The new discovery is the smallest brown dwarf, with a mass less than one hundredth the mass of our sun, to be discovered with planet-forming properties. If the disk forms planets, the resulting solar system will be about 100 times smaller than our own.
Astronomers using NASA's Spitzer Space Telescope have discovered of the smallest known brown dwarf.
The brown dwarf contains only about 8 times the mass of Jupiter, and is surrounded by a dusty disk. It is even smaller than several planets around other stars, leading to the question of whether any objects that form from the disk around it should be considered planets or moons.
This artist's conception compares a hypothetical solar system centred around a tiny "sun" (top) to a known solar system centred around a star about the same size as our Sun called 55 Cancri. Astronomers using a combination of ground-based and orbiting telescopes, including NASA's Spitzer Space Telescope and the Hubble Space Telescope, discovered the beginnings of such a miniature solar system 500 light-years away in the Chamaeleon constellation. The tiny system consists of an unusually small "failed" star, or brown dwarf called Cha 110913-773444, and a surrounding disk of gas and dust that might one day form planets. At a mass of only eight times that of Jupiter, the brown dwarf is actually smaller than several known extrasolar planets. The largest planet in the 55 Cancri system is about four Jupiter masses. The astronomers, lead by Kevin Luhman at Penn State, speculate that the disk around Cha 110913-773444 might have enough mass to make a small gas giant and a few Earth-sized rocky planets, as depicted here around the little brown dwarf. Credit: NASA/JPL-Caltech/Harvard-Smithsonian CfA Position(2000): RA = 11h07m45s, Dec = 77°40'00"
"There are two camps when it comes to defining planets versus brown dwarfs. Some go by size, and others go by how the object formed. For instance, this new object would be called a planet based on its size, but a brown dwarf based on how it formed" - Giovanni Fazio, Harvard-Smithsonian Centre for Astrophysics (CfA), a member of the discovery team.
The tiny brown dwarf, called Cha 110913-773444, is the smallest known brown dwarf to harbour what appears to be a planet-forming disk of rocky and gaseous debris. A team led by Kevin Luhman of Penn State University discusses this finding in the December 10 issue of The Astrophysical Journal Letters. Luhman led a similar observation in 2004 that uncovered a 15-Jupiter-mass brown dwarf with a protoplanetary disk . If the protoplanetary disk surrounding Cha 110913-773444 does form into planets, the whole system would be a miniaturized version of our solar system-with the central "sun," the planets and their orbits all roughly 100 times smaller.

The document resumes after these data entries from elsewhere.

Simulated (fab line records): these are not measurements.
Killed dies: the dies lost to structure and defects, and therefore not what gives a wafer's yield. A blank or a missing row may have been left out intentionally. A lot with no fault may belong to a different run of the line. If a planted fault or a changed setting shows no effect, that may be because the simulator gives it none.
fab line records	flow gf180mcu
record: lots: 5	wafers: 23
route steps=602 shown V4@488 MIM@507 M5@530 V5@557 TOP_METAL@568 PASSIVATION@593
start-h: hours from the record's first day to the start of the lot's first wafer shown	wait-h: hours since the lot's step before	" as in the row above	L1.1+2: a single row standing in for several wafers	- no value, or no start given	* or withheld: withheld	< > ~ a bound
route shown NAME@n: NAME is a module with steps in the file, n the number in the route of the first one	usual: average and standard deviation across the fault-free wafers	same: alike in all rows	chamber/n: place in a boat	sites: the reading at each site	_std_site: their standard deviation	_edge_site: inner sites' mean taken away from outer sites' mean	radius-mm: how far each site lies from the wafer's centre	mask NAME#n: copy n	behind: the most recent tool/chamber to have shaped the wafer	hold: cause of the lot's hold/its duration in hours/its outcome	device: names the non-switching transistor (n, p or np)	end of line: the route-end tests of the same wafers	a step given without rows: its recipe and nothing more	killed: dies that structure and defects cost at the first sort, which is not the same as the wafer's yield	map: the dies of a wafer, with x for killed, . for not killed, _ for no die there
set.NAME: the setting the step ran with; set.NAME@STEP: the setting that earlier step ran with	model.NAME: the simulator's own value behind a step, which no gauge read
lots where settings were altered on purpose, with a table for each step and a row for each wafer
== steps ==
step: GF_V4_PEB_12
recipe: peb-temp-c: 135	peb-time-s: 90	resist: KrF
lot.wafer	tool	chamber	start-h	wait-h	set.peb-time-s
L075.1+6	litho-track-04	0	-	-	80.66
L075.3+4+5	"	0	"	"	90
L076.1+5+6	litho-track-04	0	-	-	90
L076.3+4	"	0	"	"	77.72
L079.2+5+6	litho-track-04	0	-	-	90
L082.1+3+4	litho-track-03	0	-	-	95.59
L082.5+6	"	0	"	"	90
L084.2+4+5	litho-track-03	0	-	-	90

GNIRS spectrum of the candidate young brown dwarf Cha 1109-7734 compared to spectra of the known young brown dwarf OTS 44 and the old cool dwarf LHS 2065 (M9V). Like the latter two objects, Cha 1109-7734 exhibits broad, deep absorption in H2O,demonstrating that it has a late spectral type. The weak K I and Na I absorption lines and the triangular shape of the continuum between1.5 and 1.8 µm in the spectrum of Cha 1109-7734 indicate a low surface gravity, and hence young age, like that of OTS 44. The spectra are displayed at a resolution of R = 200 and are normalized at 1.68 µm.
"Our goal is to determine the smallest `sun' with evidence for planet formation. Here we have a sun that is so small it is the size of a planet. The question then becomes, what do we call any little bodies that might be born from this disk: planets or moons?" - Kevin Luhman.
Brown dwarfs are born like stars, condensing out of thick clouds of gas and dust. But unlike stars, brown dwarfs do not have enough mass to sustain nuclear fusion. They remain relatively cool objects visible in lower-energy wavelengths such as infrared.
This graph of data from NASA's Spitzer Space Telescope shows that an extraordinarily low-mass brown dwarf, or "failed star," is circled by a disc of planet-building dust. The brown dwarf, called OTS 44, is only 15 times the mass of Jupiter, making it the smallest known brown dwarf to host a planet-forming disc. Spitzer was able to see this unusual disc by measuring its infrared brightness. Whereas a brown dwarf without a disc (red dashed line) radiates infrared light at shorter wavelengths, a brown dwarf with a disc (orange line) gives off excess infrared light at longer wavelengths. This surplus light comes from the disc itself and is represented here as a yellow dotted line. Actual data points from observations of OTS 44 are indicated with orange dots. Credit: NASA/JPL-Caltech/Harvard-Smithsonian CfA
With Spitzer, the science team spotted Cha 110913-773444 about 500 light-years away in the southern constellation Chamaeleon. This brown dwarf is young, only about 2 million years old. The team studied properties of the brown dwarf with infrared instruments at other observatories, but the cool, dim protoplanetary disk was only detectable with Spitzer's Infrared Array Camera, which was developed at Harvard-Smithsonian Centre for Astrophysics .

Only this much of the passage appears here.